The Manhattan City Commission voted unanimously to approve and provide $20 million in funding for the construction of a 105-room hotel and 100-stall parking garage at the Manhattan corner of Laramie and 12th Street on Jan. 21.
Back 9 Development made a development agreement with the City of Manhattan in 2022. The new amendment shifts $2.3 million in penalties for non-performance by Back 9 Development to new objectives relating to the hotel construction.
Manhattan’s deputy city manager Jason Hilgers said Back 9 Development will underperform if they “fail on the building permit application, starting construction within 30 days or completing [construction] by October of 2026.”
“If they fail on any of these three, they would then owe the city the $2.3 million that they negotiated, and we, the city, agreed to back in 2022,” Hilgers said. “It’s obviously shifted so the developer is approaching with this amendment to shift that $2.3 million obligation back to these three criteria and relieve him of prior obligations and those prior agreements.”
Owner of Back 9 Development TJ Vilkanskas said the initial plans to build a multi-use office space fell through after the Kansas State University Foundation completed an office building in Kansas State’s edge district.
“The Manhattan market just doesn’t support it,” Vilkanskas said. “Right now, we have over 100,000 square feet of empty office space. For us to go add more to the inventory just didn’t make a lot of sense and when we changed what we were going to do there it delayed the project, so needed an extension of the timeline.”
Hilgers said the hotel would provide a $4 million property tax increment through 2038 to Aggieville’s tax increment finance (TIF) district, established in 2018 as part of the Aggieville Community Vision to finance the district’s public improvements.
“Whatever development we can leverage within Aggieville, public or private, can help in terms of generating revenue,” Hilgers said.
The city has estimated the need for 40 to 50 million dollars in total public infrastructure investment in Aggieville.
“Our streets, our water lines, our stormwater lines and even our sewer have all either been replaced or on the docket to get replaced in the next two or three years,” Hilgers said. “When we passed the 2020 sales tax that took effect in 2023, there was a significant portion, 70%, that was going towards public infrastructure that was going to come into Aggieville and assist with that infrastructure costs. TIF is not paying for everything. There’s not enough forecasted revenue to cover all the infrastructure costs in Aggieville, but it is covering a pretty substantial portion.”

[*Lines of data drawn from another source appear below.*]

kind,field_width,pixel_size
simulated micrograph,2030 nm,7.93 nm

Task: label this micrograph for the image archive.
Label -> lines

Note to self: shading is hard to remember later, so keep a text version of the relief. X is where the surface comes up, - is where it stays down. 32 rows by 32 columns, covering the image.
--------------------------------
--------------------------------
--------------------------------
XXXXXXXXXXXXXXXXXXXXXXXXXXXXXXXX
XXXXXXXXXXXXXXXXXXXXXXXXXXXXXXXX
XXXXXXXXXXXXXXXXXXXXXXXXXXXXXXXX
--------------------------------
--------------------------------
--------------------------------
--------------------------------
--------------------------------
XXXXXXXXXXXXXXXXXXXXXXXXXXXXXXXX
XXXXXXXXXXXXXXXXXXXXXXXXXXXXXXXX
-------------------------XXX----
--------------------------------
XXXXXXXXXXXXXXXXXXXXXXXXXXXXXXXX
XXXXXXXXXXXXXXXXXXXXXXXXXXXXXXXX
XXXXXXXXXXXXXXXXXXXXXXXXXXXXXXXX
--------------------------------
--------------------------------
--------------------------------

The Aggieville Business Association and the Manhattan Area Chamber of Commerce voiced unanimous support for the amendment.
Director of BHS construction, Gavin Schmidt, said the city would be “ecstatic” about the hotel construction if the 2022 development agreement were not proposed.
“We’d be jumping up and down that we have a $20 million project that’s going to come out of the ground and make a big difference to the community’s coffers — to Aggieville TIF district,” Schmidt said. “If that parking lot was still pavement and the city still owned it, and they had the opportunity to turn that parking lot for $1 sale to an asset that’s going to generate 12 million in the next three to four years. That’s a really good return on investment for a taxpayer.”
Owner of Riffel Asset Management, Gwyn Riffel, said Manhattan “has incurred significant lost opportunity costs” from the project’s setbacks.
“This second amendment is not in fair exchange when it reduces the 40 million dollar development requirement to 20 million dollars, and the developer isn’t required to pay back a pro-rata portion of the $2.3 million for his failures,” Riffel said. “This simply is not providing the citizens of Manhattan with what was clearly expressed in the 2022 agreement.”
City commissioner Jayme Minton said this amendment puts Manhattan in a “better, more responsible spot.”
“Honoring that [original] contract, I think that’s irresponsible of us if we know we have an option that does better for our city,” Minton said. “By saying, ‘We want the $2.3 million, we are going to forgo any additional property value, additional sales tax, economic impact,’ I would say that’s irresponsible for us. Because our job is to look at what’s best for the city.”
Mayor Karen McCulloh said it was a hard decision to approve the new amendment.
“Aggieville has some very serious infrastructure, sewer lines, water lines, drainage and it’s a very old district,” she said. “Many of the water lines and things like that have been there for over 100 years, and we are going to see — probably, knock on wood — failures in some of the things that are there. We need to go in and we need to fix it. [The city] really had a vision when they started this … and it simply isn’t working.”